UK provider positions speed and price as competitive advantages
This morning, Virgin Media announced the launch of Intelligent Wi-Fi, a service that aims to optimize the broadband experience for consumers by eliminating “black spots” and boosting speeds.
Bringing enhanced connectivity into the home is an emerging area of competition among UK operators. Virgin Media’s offer bears strong resemblance to BT’s Complete Wi-Fi, which was announced in November 2018 (see BT Unlocks Complete Wi-Fi). Vodafone is understood to be planning the launch of a similar service, Super Wi-Fi, in summer 2019, following its debut in Spain later this month.
The moves are important on two fronts: to support accelerating demand on devices as well as services (Virgin Media says that data usage in the home has doubled in the past year), and to create a stronger platform on which to roll out new products in the future, for example in the area of the connected home.
Intelligent Wi-Fi works with Virgin Media’s latest Hub 3 router, which has now been installed in about three quarters of its broadband households. The company says the smart, cloud-based system adapts to the needs of the home and the devices within it to ensure the best possible Wi-Fi performance. Tests show that speeds could be up to three times faster in certain areas of the home.
A leading feature is Virgin Media’s new Connect App, which acts as a control panel for all Intelligent Wi-Fi features. The most interesting aspect is that customers can use it to test the strength of their Wi-Fi in each room. If the app shows that connectivity in a certain location isn’t strong enough to stream video, it will recommend a series of basic fixes. If these fail, customers will receive a powerline Wi-Fi booster from Virgin Media within 24 hours, although the company believes this will only be necessary for about one in four of its customers.
The app can also manage devices, pause connectivity (Virgin Media demonstrated how a tablet’s connectivity could be stopped within seconds), provide guest passwords and offer access to beefed-up customer support.

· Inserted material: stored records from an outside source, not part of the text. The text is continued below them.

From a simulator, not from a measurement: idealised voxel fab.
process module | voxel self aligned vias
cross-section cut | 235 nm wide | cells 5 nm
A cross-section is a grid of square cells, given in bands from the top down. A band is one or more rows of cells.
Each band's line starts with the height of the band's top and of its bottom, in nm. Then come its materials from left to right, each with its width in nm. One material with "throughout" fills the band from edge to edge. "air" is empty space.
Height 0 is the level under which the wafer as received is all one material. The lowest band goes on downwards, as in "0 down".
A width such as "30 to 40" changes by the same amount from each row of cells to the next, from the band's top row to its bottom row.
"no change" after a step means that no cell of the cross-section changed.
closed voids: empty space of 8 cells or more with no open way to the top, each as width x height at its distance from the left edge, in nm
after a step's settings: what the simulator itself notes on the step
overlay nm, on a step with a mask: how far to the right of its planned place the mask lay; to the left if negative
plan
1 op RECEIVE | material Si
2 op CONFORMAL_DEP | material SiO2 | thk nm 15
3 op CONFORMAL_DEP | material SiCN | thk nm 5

When I challenged Virgin Media on how it intends to position Intelligent Wi-Fi against alternative offers, the company homed in on its speed advantage. It claims its broadband is up to five times quicker than that of rivals and reiterated plans to raise its top-tier speed from 350 Mbps to 500 Mbps in the coming weeks.
Virgin Media also trumpeted the inclusive pricing for Intelligent Wi-Fi, which will be offered as standard to all its customers. The boosters will be free of charge to subscribers to its Full House and VIP services, and will cost £3 per month to other customers. BT’s Complete Wi-Fi is priced at £5 per month for its premium Plus customers and £10 per month on all other fibre packages.
Virgin Media’s Testing Facility
Last week, I was granted a very privileged peek inside Virgin Media’s top-secret testing facility in Buckinghamshire, where Intelligent Wi-Fi was put through its paces.
The venue, which has benefitted from millions of pounds of investment from Virgin Media parent Liberty Global, is three times the size of an average UK home. It can be adapted to replicate different types of residence, from the design and layout of the rooms to the materials used for interior and external walling. It’s fully shielded from the outside world to create a controlled environment, without interference from Wi-Fi, mobile or other signals.
In a device testing room, Virgin Media uses a portfolio of up to 180 connected laptops, smartphones and wearables, spread across different generations and operating systems, to ensure the best performance on a wide and representative range of customer equipment.
Speaking as a consumer and an analyst, it’s easy to underestimate just how rigorous testing processes need to be and Virgin Media certainly leaves no stone unturned. Such efforts are often taken for granted as we become ever-more demanding for instant and seamless connectivity. It was certainly a fascinating insight.